So far the remains of three thousand people have been painstakingly exhumed by student volunteers from Malaga University’s Department of Archaeology, military records testify to 4,500, while locals say there could be thousands more.

Of these, the forensic archaeologists have identified more then 600 women including one who was in the later stages of pregnancy.

According to Sebastián Fernández, the co-ordinator of the exhumations, the number of female remains is illustrative of their importance during the Civil War.

“In some cases they would shoot both partners, but we also know that sometimes they would go and look for the father or son and if they had already fled, the Nationalists would just take the sister” he said.

The exhumation in Malaga is unusual not just for its scale but also because it is the only one to go ahead without a court order.

Confronting the ghosts of the Civil War and the ensuing Franco dictatorship is highly contentious.

The remains of Franco’s supporters in Malaga were gathered up and buried in a crypt in the City’s cathedral while the violent retribution towards the Republican losers continued for many years after.

Their bodies were left to rot by roadsides, in mass graves in the countryside unmarked except in local memory, or in silent places like San Rafael.

Malaga, as a Republican stronghold that survived for nine months after the beginning of Franco’s coup d’etat, was made to pay a terrible and enduring price.

Shadows of the past

Right beneath the unseeing eyes of the tourists, the memories echo through the streets, alleyways and plazas of the city like the deep afternoon shadows cast by siesta-shuttered buildings.

Here the geography of terror is inscribed in names, symbols and local rituals now so commonplace that most of the younger generation fail to see it.

The February Carnival, a riot of music, lights and partying, is also the anniversary of the conquest of Malaga by Italian fascists and Spanish militias led by Queipo de Llano, one of Franco’s original conspirators.

In Seville’s Basilica the Virgin Macarena is still adorned with the military sash that he wore. For the 9 months of Malaga’s resistance, Queipo de Llano, from his base in Seville, broadcast obscenities, lies and threats to Malaga in terrifying daily radio transmissions.

The spectacular centre piece of Malaga’s Semana Santa or Easter Holy Week is a re-enactment of Franco’s Legion troops crossing the sea from Morocco although it is not promoted as such and most are unaware of the association.

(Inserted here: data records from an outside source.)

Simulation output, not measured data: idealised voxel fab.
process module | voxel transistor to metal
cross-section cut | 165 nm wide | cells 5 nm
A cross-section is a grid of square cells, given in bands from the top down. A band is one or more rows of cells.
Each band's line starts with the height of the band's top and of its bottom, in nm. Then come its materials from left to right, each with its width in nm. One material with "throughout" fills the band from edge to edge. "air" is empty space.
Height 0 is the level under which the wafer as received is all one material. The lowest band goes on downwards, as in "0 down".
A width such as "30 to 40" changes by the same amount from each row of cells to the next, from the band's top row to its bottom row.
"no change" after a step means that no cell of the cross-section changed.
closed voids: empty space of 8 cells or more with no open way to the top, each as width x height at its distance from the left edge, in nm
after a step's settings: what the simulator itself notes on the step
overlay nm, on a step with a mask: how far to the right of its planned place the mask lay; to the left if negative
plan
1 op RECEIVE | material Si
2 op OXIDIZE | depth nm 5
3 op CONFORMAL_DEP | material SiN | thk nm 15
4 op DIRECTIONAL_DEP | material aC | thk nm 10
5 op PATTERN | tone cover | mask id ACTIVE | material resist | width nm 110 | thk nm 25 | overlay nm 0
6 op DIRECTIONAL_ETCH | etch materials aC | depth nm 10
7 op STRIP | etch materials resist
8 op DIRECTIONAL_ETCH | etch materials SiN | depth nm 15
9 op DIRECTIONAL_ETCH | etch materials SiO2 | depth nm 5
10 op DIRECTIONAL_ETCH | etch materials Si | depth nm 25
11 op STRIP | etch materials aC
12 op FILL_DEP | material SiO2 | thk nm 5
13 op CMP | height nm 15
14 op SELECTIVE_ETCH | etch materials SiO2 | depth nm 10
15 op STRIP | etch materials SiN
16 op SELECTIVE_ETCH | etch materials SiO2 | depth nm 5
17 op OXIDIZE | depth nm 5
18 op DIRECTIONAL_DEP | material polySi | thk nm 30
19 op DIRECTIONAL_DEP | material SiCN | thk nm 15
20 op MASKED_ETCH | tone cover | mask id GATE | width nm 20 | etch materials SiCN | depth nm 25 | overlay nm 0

Wearing spartan Civil War uniforms they disembark from a ship in the port and in dramatic displays of gun spinning masculine strength, march through the centre of the city at a jog bearing a huge bloodied crucifix high above their heads.

They, like soldiers all over the world, proudly display the flags of past battles won but only in Malaga have I ever seen a national army carry the flag of a victory against their own people.

On the road to Almeria

During those early February days in 1937 the Franquistas surrounded Malaga from three sides while bombing them from the air. In a mass move that later became known as the ‘Caravan of Death’ 100,000 refugees fled along the only way out: the road that twists between the mountains and sea towards the deserts of Almeria.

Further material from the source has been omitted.